Credit: Laurenz Heymann/Unsplash

Apple has offered to pay $30 million in a settlement with retail employees who claimed they were subject to routine, off-the-clock searches of their bags before leaving work.

Lawyers for the Apple staffers urged the court to approve the $29.9 million settlement, calling it a "significant, non-reversionary settlement reached after nearly eight years of hard-fought litigation," Courthouse News reported Friday.

The lawsuit originated in 2013, when a class of employees sued Apple, arguing that they should be paid for the time spent undergoing security checks of their bags and devices. The torturous case has been through both the Ninth Circuit, as well as the California Supreme Court, which ruled in February 2020that Apple should be on the hook for mandatory searches.

In the California Supreme Court ruling, justices criticized Apple for its seemingly inconsistent arguments regarding iPhones and other devices. During the legal dispute, Apple argued that employees could have left their devices at home to avoid them being searched.

"The irony and inconsistency of Apple's argument must be noted. Its characterization of the iPhone as unnecessary for its own employees is directly at odds with its description of the iPhone as an 'integrated and integral' part of the lives of everyone else," wrote California Supreme Court Justice Tani Cantil-Sakauye.

Apple implemented the practice in 2013, requiring that employees complied with the regulation or face termination. The court found that Apple wielded control over employees, forcing them to find a manager or security guard before they could leave a retail store for breaks or shift ends.

Retail workers had to open compartments in their bags and follow the commands of searches. They also had to allow their Apple products to be inspected and verified during the searches.

Apple argued that it didn't control its employees during searches, and they were free to leave their bags at home to avoid them.

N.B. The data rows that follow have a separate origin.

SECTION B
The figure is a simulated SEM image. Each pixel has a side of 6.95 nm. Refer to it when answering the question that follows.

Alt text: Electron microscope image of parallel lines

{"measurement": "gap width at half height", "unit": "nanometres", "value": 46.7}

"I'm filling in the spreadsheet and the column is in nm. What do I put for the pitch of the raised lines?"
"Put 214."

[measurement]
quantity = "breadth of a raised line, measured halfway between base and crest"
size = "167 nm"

The California Supreme Court disagreed with that characterization, and referred to a legal requirement in the state's wage law that indicates employees should be entitled to compensation during the time they are subject to a company's control.

"Applying a strictly textual analysis, Apple employees are clearly under Apple's control while awaiting, and during, the exit searches. Apple controls its employees during this time in several ways," Cantil-Sakauye wrote.

Employees in the class of nearly 12,000 current and former Apple Store staffers in California can stand to receive a maximum payment of about $1,200, if the settlement is approved.